In contrast, the primary office performed by appointed counsel parallels the office of privately retained counsel. Although it is true that appointed counsel serves pursuant to statutory authorization and in furtherance of the federal interest in insuring effective representation of criminal defendants, his duty is not to the public at large, except in that general way. His principal responsibility is to serve the undivided interests of his client.
Id. at 202-04, 100 S.Ct. at 408-09 (footnotes omitted). The Court explained that “respondent has not directed our attention to any empirical data — in judicial decisions, legislative hearings, or scholarly studies — to support his conclusions that the risk of mal*316practice litigation deters members of the private bar from accepting the representation of indigent defendants. ... ” Id. at 201 n.17, 100 S.Ct. at 407.

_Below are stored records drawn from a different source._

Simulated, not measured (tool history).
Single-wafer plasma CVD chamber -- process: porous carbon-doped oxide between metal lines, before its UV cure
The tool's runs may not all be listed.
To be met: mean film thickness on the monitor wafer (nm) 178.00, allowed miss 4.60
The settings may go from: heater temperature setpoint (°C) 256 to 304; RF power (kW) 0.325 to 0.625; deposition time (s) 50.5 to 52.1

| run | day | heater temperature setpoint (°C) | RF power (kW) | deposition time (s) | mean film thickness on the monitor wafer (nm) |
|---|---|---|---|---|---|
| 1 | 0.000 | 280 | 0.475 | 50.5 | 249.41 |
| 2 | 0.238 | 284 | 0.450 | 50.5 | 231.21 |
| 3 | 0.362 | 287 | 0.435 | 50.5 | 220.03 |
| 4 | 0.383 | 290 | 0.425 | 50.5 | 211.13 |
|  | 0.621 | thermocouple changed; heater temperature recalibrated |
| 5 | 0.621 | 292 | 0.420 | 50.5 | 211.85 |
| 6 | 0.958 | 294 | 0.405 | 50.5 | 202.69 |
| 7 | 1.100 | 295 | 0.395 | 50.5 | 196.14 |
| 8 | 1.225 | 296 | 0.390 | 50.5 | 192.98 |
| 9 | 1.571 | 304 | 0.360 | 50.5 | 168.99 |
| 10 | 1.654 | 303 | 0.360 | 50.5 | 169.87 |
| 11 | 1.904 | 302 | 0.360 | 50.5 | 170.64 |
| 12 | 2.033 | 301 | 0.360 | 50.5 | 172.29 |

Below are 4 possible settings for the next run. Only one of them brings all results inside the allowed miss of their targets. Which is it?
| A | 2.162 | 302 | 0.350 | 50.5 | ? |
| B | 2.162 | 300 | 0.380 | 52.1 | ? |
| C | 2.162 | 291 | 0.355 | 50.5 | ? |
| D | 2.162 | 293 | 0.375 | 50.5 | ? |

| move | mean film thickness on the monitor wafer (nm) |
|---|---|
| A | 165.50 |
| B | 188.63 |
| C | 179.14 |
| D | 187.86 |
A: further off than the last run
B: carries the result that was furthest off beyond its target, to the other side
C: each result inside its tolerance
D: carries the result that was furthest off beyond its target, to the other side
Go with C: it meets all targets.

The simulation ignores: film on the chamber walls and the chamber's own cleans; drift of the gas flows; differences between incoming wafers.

Appellants point to Ferri as providing support for their argument that only a qualified immunity should be extended to court-appointed defense counsel who have subsequently been sued under § 1983 by their former clients.6 We now address this contention.
B.
In the context of § 1983 litigation, the qualified immunity defense requires the defendant to prove “the existence of reasonable grounds for the belief formed at the time and in light of all the circumstances, coupled with good faith belief.” Scheuer v. Rhodes, 416 U.S. at 247-48, 94 S.Ct. at 1692; see also Wood v. Strickland, 420 U.S. at 322, 95 S.Ct. at 1001. We note also that the qualified immunity doctrine has been fashioned under circumstances in which the defendant is a public official. Moreover, the defense cannot be successfully asserted under Rule 12(b)(6), Fed.R.Civ.P.;7 the defendant is required to develop it by means of skillfully prepared affidavits or depositions in a summary judgment proceeding under Rule 56, Fed.R.Civ.P., see Maiorana v. MacDonald, 596 F.2d 1072 (1st Cir. 1979);8 or if the factual representations are properly controverted, qualified immunity must be established as a defense by evidence presented at trial. See Skehan v. Board of Trustees of Bloomsburg State College, 538 F.2d 53, 61-62 (3d Cir.) (in banc), cert. denied, 429 U.S. 979, 97 S.Ct. 490, 50 L.Ed.2d 588 (1976). Whether the defense be asserted by motion for summary judgment or at a trial, representation by skillful counsel is an absolute requirement. It is one thing to place the burden of obtaining such counsel on governors, school board members, and state university officials and other holders of state public office. They can summon, without cost to them, the publicly financed legal departments of the state, county, school board or municipality to represent them at summary judgment or trial. But the very important question arises: where will court-appointed private counsel find an attorney to represent him or her in the defense of a subsequent § 1983 action? As a matter of public policy, should we say that one who accepts a court appointment to represent an indigent should also be expected to dig into his or her pocket to pay for the costs of defending a subsequent law suit? We do not think so.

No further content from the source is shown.